There are certain fundamental dos and don’ts of governance one of which is about the conflict of interest. Those in the position of taking or influencing a decision should in no way be direct of indirect beneficiary of such a decision. Any violation of this principle hurts people at large. In Pakistan, majority of sugar barons sit in the National Assembly and they do not let any legislation through which directly or indirectly affects their interests. They would not even allow any legislation against cartelization of sugar industry because they themselves form cartels to fleece the public. The Competition Commission of Pakistan has been made toothless through feet-dragging on passage of its governing statute. The sugar barons are operating like underworld mafia and fleecing the public in a professional manner.
It has been widely reported that taking advantage of rising prices of sugar in international market, sugar barons are flouting a government ban on the export of sugar. The sugar has not been exported; it has been smuggled out of Pakistan to Afghanistan where prices are comparatively higher. On one hand, the sugar is being smuggled and on the other its import by TCP being delayed to create windfall for sugar daddies.

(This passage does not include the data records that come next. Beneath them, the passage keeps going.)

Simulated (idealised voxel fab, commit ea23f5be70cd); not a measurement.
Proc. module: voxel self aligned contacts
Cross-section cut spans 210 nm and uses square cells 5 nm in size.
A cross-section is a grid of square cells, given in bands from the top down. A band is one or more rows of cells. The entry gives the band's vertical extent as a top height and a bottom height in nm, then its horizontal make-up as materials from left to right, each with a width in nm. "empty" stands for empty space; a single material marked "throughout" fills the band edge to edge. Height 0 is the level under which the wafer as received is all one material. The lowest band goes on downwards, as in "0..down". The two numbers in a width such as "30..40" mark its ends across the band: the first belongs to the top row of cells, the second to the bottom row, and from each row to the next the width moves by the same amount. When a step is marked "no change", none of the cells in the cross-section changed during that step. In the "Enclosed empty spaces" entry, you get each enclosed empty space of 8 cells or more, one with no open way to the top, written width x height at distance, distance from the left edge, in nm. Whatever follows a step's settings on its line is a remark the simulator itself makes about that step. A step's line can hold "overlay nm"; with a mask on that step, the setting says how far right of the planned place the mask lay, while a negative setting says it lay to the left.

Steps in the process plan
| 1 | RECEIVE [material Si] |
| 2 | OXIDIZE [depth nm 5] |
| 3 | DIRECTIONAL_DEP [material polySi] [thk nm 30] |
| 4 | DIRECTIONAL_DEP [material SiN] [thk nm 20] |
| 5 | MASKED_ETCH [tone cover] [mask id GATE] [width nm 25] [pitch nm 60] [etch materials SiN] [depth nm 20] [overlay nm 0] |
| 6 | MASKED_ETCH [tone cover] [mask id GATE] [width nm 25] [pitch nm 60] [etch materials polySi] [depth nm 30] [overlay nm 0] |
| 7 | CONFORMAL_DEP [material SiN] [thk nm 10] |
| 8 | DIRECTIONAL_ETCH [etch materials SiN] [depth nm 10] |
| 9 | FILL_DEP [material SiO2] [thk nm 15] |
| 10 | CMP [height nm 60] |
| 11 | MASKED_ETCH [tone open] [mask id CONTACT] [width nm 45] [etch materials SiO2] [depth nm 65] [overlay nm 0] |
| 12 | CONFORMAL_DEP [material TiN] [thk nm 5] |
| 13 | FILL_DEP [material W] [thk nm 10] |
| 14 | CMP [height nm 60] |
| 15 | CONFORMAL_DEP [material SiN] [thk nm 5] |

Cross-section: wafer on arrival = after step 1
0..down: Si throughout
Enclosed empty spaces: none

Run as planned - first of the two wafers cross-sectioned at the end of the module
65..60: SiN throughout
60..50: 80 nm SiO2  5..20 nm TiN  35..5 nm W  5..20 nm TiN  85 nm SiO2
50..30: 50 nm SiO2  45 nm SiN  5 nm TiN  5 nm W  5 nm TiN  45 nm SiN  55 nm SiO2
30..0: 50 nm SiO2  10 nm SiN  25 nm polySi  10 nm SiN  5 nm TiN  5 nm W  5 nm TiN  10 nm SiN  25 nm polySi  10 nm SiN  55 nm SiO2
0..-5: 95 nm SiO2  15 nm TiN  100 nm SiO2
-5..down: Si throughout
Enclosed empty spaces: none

The implications are now hitting everyone as the sugar crisis in the country has taken a turn for the worst. The sugar mills have sold 95 per cent of their stocks but prices of the commodity continue to spiral every day. Sugar prices in the last month increased by around Rs10-14. The product was available for Rs69-72 per kg on August 1, but is currently being sold for Rs80-86 per kg. Express Tribune has reported that the industry stakeholders believe the rates would further rise in coming weeks, as sugar stocks are very low while imported sugar has not reached on time. The delay in the arrival of sugar would cause a gap between demand and supply, they said, adding that other reasons had also contributed to the sugar crisis and the sharp price increase.
Pakistan Sugar Mills Association (PSMA) chairman Iskander M Khan, said that the cabinet had decided to ban the export of raw sugar and stop smuggling of gur to Afghanistan, but the decision was not taken seriously. He said that raw sugar was smuggled to Afghanistan, where prices are very high. “The country lost at least 100,000 tons of sugar due to smuggling,” he explained.
“We have even consumed re-melting stock and now only 300,000 tons of sugar is left,” he said, adding it is the lowest-ever level of sugar stock at mills. Khan said re-melting stocks are used to recycle and make new sugar and normally 40,000-50,000 tons of sugar remain in mills. “This year, we have neither re-melting nor any carryover stocks,” he lamented. He said the millers should not be blamed for the sugar shortage, as stocks are already close to depletion.
“The lethargic attitude of the Trading Corporation of Pakistan (TCP) concerning the shortage of sugar resulted in a delayed decision to import sugar. It caused a shortage in local market and prices started increasing,” he added. On July 29, the Economic Coordination Committee (ECC) had directed the TCP to finish the ongoing sugar import of 575,000 tons by making all possible efforts to open tenders for the remaining 375,000 tons, but the TCP could not import sugar on time. Consequently, the price of sugar increased in the local market.
The price of sugar in the international market is currently hovering at $750 per ton and its landed cost at Karachi airport is around Rs70-72 per kg. If transportation charges to other cities are included, then the price increases to Rs75-77 per kg. The price excludes sales tax and any other federal duties. According to the Federal Board of Revenue, the government has lost around Rs2.5 billion to date due to reduced sales tax on sugar. Sugar Dealers Association Punjab President Rana Muhammad Ayub said imported sugar would arrive by the end of September and would cost around Rs75 per kg. He said after arrival of sugar, prices would stabilize around Rs82-85 per kg.
Sugar production in fiscal year 2009-10 amounted to 3.1 million tons and carryover stocks from 2009 were 500,000 tons. However, this year Pakistan does not have any carryover stocks. Average sugar production in one year has been around 3.7 million tons.